I’ve been eating comb honey from north Georgia for the past few months, ever since the Gwinnett County Fair, where I bought several jars of Sourwood Honey. I love its buttery, almost nutty taste and its shimmery golden color.
But a few days ago, I went to the December meeting of the National League of American Pen Women. The women in our Atlanta Branch are great fun. I thoroughly enjoy meeting monthly with such highly creative, vital women. As I was leaving, after the meeting, Sally Hodges handed me a jar of honey. I tried to upload a picture of it, but for some reason I can't get it to load, so you'll just have to imagine the luscious, dark, rich, chocolate-y color. I have no idea what kind of honey it is, but the taste reminds me of maple syrup.
During the 26 years I lived in Vermont, I tried all the different grades of maple syrup and decided that the very best one for me was what they used to call Grade C. The C stood for commercial. It was the darkest, richest syrup you can imagine.

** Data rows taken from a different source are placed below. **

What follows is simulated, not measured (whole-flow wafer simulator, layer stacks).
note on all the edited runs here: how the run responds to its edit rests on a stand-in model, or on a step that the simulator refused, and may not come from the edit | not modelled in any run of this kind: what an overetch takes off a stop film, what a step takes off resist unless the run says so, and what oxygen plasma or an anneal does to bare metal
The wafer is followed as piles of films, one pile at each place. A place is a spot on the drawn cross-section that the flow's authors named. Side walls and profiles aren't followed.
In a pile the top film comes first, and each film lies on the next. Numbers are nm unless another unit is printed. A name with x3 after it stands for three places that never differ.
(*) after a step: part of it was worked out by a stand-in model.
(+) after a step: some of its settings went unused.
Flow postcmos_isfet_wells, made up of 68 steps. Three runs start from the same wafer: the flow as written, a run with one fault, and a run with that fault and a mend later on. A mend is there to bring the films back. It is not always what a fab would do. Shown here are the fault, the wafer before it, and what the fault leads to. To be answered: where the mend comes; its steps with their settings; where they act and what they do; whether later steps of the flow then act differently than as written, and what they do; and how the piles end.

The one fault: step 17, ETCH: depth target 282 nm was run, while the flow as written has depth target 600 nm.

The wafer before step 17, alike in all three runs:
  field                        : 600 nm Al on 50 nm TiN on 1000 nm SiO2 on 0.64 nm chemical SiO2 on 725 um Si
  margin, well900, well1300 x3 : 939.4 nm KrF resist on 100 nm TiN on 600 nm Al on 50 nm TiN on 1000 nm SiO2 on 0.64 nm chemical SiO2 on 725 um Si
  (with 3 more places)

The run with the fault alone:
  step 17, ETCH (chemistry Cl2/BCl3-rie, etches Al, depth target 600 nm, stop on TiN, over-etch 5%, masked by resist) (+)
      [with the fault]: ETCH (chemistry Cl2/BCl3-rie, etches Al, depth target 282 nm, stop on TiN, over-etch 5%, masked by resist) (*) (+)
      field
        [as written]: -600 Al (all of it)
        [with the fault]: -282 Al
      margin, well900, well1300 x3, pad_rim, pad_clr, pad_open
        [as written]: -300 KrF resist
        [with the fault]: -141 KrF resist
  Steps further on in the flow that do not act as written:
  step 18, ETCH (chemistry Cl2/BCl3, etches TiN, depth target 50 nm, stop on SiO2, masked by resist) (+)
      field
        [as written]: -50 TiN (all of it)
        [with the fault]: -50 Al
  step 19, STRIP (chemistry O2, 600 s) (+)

Then political correctness and marketing mania invaded the Green Mountain State, and Grade A became Grade AAA. Grade B was called Grade AA. And good ole Grade C became Grade A. The assumption, I think, was that people would think Grade C was sub-standard. This is the same sort of thought pattern that had people trying to change the town of Hog Mountain, GA, into Hamilton Mill. The ludicrous knows no geographic boundaries.
So, now, here I sit with a whole jar full—well, almost full; I already ate a bunch—of the richest darkest yummiest honey I’ve tasted in a long time.
Call it Grade C Honey.
That’s the highest compliment I can give it.
BEEattitude for Day #432:
Blessed are those who read (especially those who read about us bees!), for they shall live in a limitless world.